Storms Stress Media Relations
Published: May 21, 2006
FORT LAUDERDALE - Days before a hurricane makes landfall, as residents board up windows, pack bags and evacuate, teams of reporters arrive.
We scour hotels for rooms, drive unfamiliar streets, talk to the stragglers and the stubborn who refuse to leave their homes. We try to get face time with as many local disaster officials as possible, but they, too, are busy - often too busy to spend time getting to know an unfamiliar face.
Therein lies one of the top issues for media and emergency management directors in Florida in light of the increased storm cycles and hyperactive hurricane seasons forecast to threaten for years:
How to bridge the gap of anonymity, build relationships and gain trust before the chaos that accompanies a storm's aftermath? And how to make those relationships work to the public's advantage by generating needed information that is accurate, up-to-date and not sensational.
During a media roundtable at the recent Governor's Hurricane Conference in Fort Lauderdale, six members of the media - three broadcast, two print and one radio - discussed these and other issues with about 20 public information officers from across the state.
The Panhandle, an area pummeled by multiple storms in 2004 and 2005, appears to be taking communication seriously - and innovatively.
Panama City's Jason Kelley, chief meteorologist for WJHG-TV, and Charles Wooten, director of engineering and information technology for Clear Channel Radio, meet each year with emergency managers, law enforcement and other disaster workers from nine Panhandle counties. They exchange contact information, including unpublished home telephone numbers.

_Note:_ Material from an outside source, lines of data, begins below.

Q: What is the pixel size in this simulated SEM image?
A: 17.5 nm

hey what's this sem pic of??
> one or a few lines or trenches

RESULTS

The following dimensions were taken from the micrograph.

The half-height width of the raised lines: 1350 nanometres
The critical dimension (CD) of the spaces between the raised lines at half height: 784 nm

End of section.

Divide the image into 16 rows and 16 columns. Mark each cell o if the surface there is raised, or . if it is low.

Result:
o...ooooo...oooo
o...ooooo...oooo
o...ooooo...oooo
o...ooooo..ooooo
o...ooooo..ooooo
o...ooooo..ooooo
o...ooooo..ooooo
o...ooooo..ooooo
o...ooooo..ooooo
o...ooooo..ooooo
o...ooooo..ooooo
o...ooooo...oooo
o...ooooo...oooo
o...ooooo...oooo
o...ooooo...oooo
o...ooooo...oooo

Kelley said he also uses the Internet and designated chat rooms to stay in touch with emergency personnel. Instant messaging allows for immediate and constant contact that can be vital in debunking rumors that often arise during and after a hurricane and helps make sure the most up-to-date information is available. Kelley said reporters in the field also can text questions and updates from their cell phones to the chat room.
This is the eighth year the Panhandle summit has been held. Turnover, which is common in the media, makes the yearly event critical, Wooten said.
In Hillsborough County, a media day May 15 at the emergency operations center was the county's first such gathering in about five years, said Lori Hudson, Hillsborough's communications director.
Larry Gispert, emergency management director, and Pat Bean, county administrator, talked about changes to Hillsborough's hurricane preparations, and why such changes are needed following Hurricane Katrina in 2005.
Gispert and Bean knew many of those in attendance. But if a major storm were to threaten or strike Tampa, reporters from other newspapers and television stations in Florida also would be involved.
That's why The Tampa Tribune, at the hurricane conference, proposed an annual statewide gathering to bring reporters who cover natural disasters together with each county's top emergency official.
By meeting in person, both sides can at least introduce themselves, which is the first step to building a working relationship.
Leslie Chapman-Henderson, president and chief executive officer of the nonprofit Federal Alliance for Safe Homes, moderated the media roundtable and said she will push for such a yearly meeting.
Hudson said she supports the idea.
"I think there should be an ongoing dialogue between reporters, emergency management directors and public information officers," Hudson said. "It helps to understand specific issues, to talk about some of the challenges and also some of the informational needs that the public might have."